Anyway, at least item (7) and (13) seem like they want bugs filing. (7) is related to bug 1473595 (as are any other remarks about ctrl-tab previews; you may want to check with Dão in that bug to see if it's worth filing bugs on the other points in your doc that relate to ctrl-tab previews). (13) seems like it's a result of bug 1484275, so checking that and maybe needinfo'ing Paolo on a regression bug you file for that would be worthwhile.

For items (1) and (2), it's not clear to me if they happen only with taskbar or ctrl-tab previews turned on, or only if you turn off lazy session restore, or... ?
Flags: needinfo?(gijskruitbosch+bugs) → needinfo?(cristian.fogel)
I appreciate the extra information and the feedback! Yeah, it seems I was a bit off.
You've mentioned the "hidden pref to change that limit", mind sharing it?  

Items (1) and (2) wasn't related to the pref being turned on/off, it is a note that the performance is affected with multiple tabs, there was one case so far that the script became unresponsive due to the high load.

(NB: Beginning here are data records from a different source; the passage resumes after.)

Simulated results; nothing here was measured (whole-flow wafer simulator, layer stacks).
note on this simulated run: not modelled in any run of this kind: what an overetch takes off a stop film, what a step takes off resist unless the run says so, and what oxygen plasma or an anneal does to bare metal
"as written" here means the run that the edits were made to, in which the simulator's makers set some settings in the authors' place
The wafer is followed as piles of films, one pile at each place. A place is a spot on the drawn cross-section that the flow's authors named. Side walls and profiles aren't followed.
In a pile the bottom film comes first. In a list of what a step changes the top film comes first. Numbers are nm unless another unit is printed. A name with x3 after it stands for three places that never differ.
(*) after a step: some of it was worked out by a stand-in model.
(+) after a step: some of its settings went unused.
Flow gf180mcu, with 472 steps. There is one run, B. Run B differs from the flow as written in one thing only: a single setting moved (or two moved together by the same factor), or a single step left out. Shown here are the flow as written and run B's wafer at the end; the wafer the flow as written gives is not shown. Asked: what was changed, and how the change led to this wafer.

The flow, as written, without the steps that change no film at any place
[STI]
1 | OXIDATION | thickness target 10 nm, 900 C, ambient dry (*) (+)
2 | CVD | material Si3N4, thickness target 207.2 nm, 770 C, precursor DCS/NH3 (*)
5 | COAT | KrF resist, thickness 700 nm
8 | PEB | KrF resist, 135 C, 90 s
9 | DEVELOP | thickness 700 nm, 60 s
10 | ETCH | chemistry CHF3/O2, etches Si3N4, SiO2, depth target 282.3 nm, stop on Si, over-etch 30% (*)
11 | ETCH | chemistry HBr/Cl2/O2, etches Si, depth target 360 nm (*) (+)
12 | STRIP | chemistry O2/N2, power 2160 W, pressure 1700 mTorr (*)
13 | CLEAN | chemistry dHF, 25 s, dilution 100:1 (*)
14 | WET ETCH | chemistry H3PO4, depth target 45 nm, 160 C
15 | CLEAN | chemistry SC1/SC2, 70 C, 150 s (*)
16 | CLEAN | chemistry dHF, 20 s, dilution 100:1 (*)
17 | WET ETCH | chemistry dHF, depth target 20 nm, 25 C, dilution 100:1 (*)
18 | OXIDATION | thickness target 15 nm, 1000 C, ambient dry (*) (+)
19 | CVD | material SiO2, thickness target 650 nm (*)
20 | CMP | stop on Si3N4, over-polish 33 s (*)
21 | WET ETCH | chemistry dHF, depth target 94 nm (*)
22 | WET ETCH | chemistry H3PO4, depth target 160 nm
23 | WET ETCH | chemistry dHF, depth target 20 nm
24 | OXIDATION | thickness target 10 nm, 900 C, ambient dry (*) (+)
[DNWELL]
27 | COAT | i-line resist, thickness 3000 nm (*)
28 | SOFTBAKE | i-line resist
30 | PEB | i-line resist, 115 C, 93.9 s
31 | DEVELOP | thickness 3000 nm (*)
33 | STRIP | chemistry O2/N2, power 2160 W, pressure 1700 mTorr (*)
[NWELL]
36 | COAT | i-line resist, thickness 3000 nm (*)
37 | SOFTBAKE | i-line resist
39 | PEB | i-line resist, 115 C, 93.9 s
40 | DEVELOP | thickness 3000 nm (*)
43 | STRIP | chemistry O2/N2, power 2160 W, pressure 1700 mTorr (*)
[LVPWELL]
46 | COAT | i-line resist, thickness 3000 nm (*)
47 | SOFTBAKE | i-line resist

For items (7) and (13) will try to contact the mentioned people asap.
I've added 2 new points to the list, (15) may be linked to bug 1403620, (16) regression from bug 1476224.

Your changes don't seem to have introduced anything new (checking with Win10/8 x 64, Win7x32 with both classic and default theme).
Flags: needinfo?(cristian.fogel)
(In reply to Cristi Fogel [:cfogel] from comment #32)
> I appreciate the extra information and the feedback! Yeah, it seems I was a
> bit off.
> You've mentioned the "hidden pref to change that limit", mind sharing it?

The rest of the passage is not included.